The report of the Commission on Ministry was presented at General Synod in the Millennium Forum, Derry/Londonderry this morning. Presentation of the report included the launch of the Commission’s new video on vocations.

Proposing the report, Philip McKinley (Dublin) recalled the former Archdeacon of Tuam, the Ven Gary Hastings, who in proposing the report of Commission on Ministry eight years ago predicted that in 20 years’ time or less many small rural church would be gone or on their last legs.

Mr McKinley said that since then there had been one national Census in Northern Ireland and two in the Republic of Ireland along with two Church of Ireland Censuses and external analysis. All the data pointed towards a statistical and numeric decline in Church of Ireland practice and belonging.

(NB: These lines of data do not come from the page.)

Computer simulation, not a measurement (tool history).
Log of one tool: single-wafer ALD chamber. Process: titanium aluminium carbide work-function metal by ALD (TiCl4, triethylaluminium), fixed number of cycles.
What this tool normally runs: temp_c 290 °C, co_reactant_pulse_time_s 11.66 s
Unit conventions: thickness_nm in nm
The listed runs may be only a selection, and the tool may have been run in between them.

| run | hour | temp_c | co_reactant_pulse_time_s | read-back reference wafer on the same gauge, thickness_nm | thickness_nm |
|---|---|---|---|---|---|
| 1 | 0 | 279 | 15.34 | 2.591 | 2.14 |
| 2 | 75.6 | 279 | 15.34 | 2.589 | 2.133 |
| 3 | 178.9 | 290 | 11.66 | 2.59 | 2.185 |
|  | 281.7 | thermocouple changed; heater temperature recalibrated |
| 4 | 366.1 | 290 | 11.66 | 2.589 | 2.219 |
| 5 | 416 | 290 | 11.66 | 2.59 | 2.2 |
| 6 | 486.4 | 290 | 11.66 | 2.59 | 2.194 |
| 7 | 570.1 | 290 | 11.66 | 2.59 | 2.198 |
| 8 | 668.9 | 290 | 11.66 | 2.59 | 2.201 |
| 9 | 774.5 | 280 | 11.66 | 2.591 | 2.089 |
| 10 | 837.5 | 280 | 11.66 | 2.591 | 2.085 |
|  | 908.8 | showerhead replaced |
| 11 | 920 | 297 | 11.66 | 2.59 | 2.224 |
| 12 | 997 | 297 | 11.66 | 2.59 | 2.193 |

However, he said there were signs of hope. “Rather than plunging the Church into a self–fulfilling doomsday prophecy; time has now shown that Archdeacon Hastings comments in fact proved somewhat of a catalyst, because they set in motion a series of responses, some of which are still being outworked in the Commission on Ministry today. Yes the issues are serious, but so too has been the response,” he stated.

He highlighted the Commission’s report which pointed to the Colloquium on Ministry organised by SEARCH which discussed a broad range of issues and pointed to a wider thirst in which to explore creatively and courageously dynamic expressions of ministry for the future.

The Commission had spent time this year exploring support for non–parochial posts, new expressions and chaplains, he said. It also continued to work on procedures for Boards of Nomination and organised retreats. The Commission plans to explore ways in which to sustain and energise rural ministry over the coming year, he said, as well as encouraging lay spirituality and diversity in leadership and service.

Mr McKinley noted the successful launch of Ordained Local Ministry. Twenty–six candidates from eight dioceses began training in September 2018 and a further 10 will start this coming September, all in addition to those training for the CITI Masters in Theology, he reported.

“Indeed if one word can summarise the key work of the Commission this year, it is ‘vocation’. Against the backdrop of such shifting dynamics between faith and culture, there is a vital importance to encourage a new generation of vocations, to respond in Christian service to God’s mission through the Church,” he commented.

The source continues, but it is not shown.